But alas, there is no such syntax.

Now you may ask... why does it matter? This seems trivial, and in fact, the explicit updater syntax may actually be more readable by virtue of how explicit it is. You'd be right, because so far, these examples have been horribly contrived. But let's consider a slightly more useful example: functionally updating a record.

What's the difference? Well, say I wanted to take a point and increment its x field by one. Well, I can easily write a function for that:

incrementX : Point -> Point
incrementX point = { point | x <- point.x + 1 }

Not terrible, though a little verbose. Still, what if we want to also add a function that decrements x?

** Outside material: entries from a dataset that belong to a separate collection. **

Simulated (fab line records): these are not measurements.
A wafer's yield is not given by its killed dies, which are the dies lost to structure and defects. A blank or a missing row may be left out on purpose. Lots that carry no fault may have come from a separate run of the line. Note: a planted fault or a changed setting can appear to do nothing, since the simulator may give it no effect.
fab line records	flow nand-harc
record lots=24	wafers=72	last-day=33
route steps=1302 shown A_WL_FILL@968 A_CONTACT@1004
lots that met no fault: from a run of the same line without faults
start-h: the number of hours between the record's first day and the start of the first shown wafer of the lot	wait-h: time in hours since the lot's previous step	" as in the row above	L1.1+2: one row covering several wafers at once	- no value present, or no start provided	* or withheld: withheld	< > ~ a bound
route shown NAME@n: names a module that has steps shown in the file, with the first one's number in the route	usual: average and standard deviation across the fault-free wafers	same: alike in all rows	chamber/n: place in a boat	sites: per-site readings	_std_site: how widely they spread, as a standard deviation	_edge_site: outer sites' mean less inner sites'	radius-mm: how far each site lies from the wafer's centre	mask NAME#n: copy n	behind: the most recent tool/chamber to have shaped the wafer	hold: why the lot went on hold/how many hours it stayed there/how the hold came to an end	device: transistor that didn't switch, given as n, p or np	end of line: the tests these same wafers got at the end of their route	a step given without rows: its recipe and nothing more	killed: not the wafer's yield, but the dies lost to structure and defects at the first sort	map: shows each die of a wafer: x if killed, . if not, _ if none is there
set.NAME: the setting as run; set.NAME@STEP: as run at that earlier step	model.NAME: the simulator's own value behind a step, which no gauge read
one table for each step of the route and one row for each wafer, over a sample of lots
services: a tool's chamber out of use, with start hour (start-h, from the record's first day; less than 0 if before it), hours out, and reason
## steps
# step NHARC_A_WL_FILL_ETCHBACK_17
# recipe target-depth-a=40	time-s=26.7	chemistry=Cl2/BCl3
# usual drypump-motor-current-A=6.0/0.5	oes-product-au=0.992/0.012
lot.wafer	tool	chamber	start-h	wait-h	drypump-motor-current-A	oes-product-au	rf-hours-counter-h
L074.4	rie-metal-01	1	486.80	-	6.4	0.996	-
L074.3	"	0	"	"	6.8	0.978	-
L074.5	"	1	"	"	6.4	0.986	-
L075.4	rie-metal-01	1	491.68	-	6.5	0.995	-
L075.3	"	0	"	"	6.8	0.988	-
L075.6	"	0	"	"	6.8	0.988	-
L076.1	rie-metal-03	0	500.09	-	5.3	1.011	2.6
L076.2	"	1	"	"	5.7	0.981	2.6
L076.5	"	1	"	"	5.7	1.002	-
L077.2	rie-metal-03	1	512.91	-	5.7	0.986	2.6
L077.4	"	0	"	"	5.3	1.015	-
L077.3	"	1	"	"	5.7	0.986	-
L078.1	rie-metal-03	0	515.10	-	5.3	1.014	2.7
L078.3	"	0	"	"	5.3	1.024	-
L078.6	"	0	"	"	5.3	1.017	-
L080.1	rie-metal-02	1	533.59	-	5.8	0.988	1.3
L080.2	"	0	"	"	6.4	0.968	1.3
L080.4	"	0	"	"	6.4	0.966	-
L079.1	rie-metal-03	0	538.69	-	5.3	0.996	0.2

decrementX : Point -> Point
decrementX point = { point | x <- point.x - 1 }

Oh, gosh. That's basically the exact same definition but with the operation flipped. Plus we probably want these operations for y, too. Fortunately, there's an easy solution: just pass a function in to transform the value! We can define an updateX function that allows us to do that easily, then we can define our derived operations in terms of that:

updateX : (Float -> Float) -> Point -> Point
updateX f point = { point | x <- f point.x }

incrementX : Point -> Point
incrementX = updateX ((+) 1)

decrementX : Point -> Point
decrementX = updateX (\x -> x - 1)

Not only is that much cleaner, but we can now use it to implement all sorts of other operations that allow us to add, subtract, multiply, or divide the x field. Now we just need to generalize our solution to work with the x and y fields!

Oh, wait. We can't.

The ugly

This is where everything breaks down completely. Elm does not offer enough abstraction to reduce this level of crazy duplication:

updateX : (Float -> Float) -> Point -> Point
updateX f point = { point | x <- f point.x }

incrementX : Point -> Point
incrementX = updateX ((+) 1)

decrementX : Point -> Point
decrementX = updateX (\x -> x - 1)

updateY : (Float -> Float) -> Point -> Point
updateY f point = { point | y <- f point.y }

incrementY : Point -> Point
incrementY = updateY ((+) 1)

decrementY : Point -> Point
decrementY = updateY (\x -> x - 1)

We sure can give it a shot, though. At the very least, we can implement the increment and decrement functions in a more general way by passing in an updater function:

increment : ((Float -> Float) -> a -> a) -> a -> a
increment update = update ((+) 1)

Now, with updateX and updateY, we can increment either field very clearly and expressively. If we shorten the names to uX and uY, then the resulting code is actually very readable:

pointAbove = uY (\x -> x + 1)
pointBelow = uY (\x -> x - 1)

It's almost like English now: "update Y using this transformation". This is actually pretty satisfactory. The trouble arises when you have a struct with many fields:

type alias PlayerStats =
  { health : Integer
  , strength : Integer
  , charisma : Integer
  , intellect : Integer
  -- etc.
  }

It might be very convenient to have generic functional updaters in this case. One could imagine a game that has Potion items:

type Potion = Potion String (PlayerStats -> PlayerStats)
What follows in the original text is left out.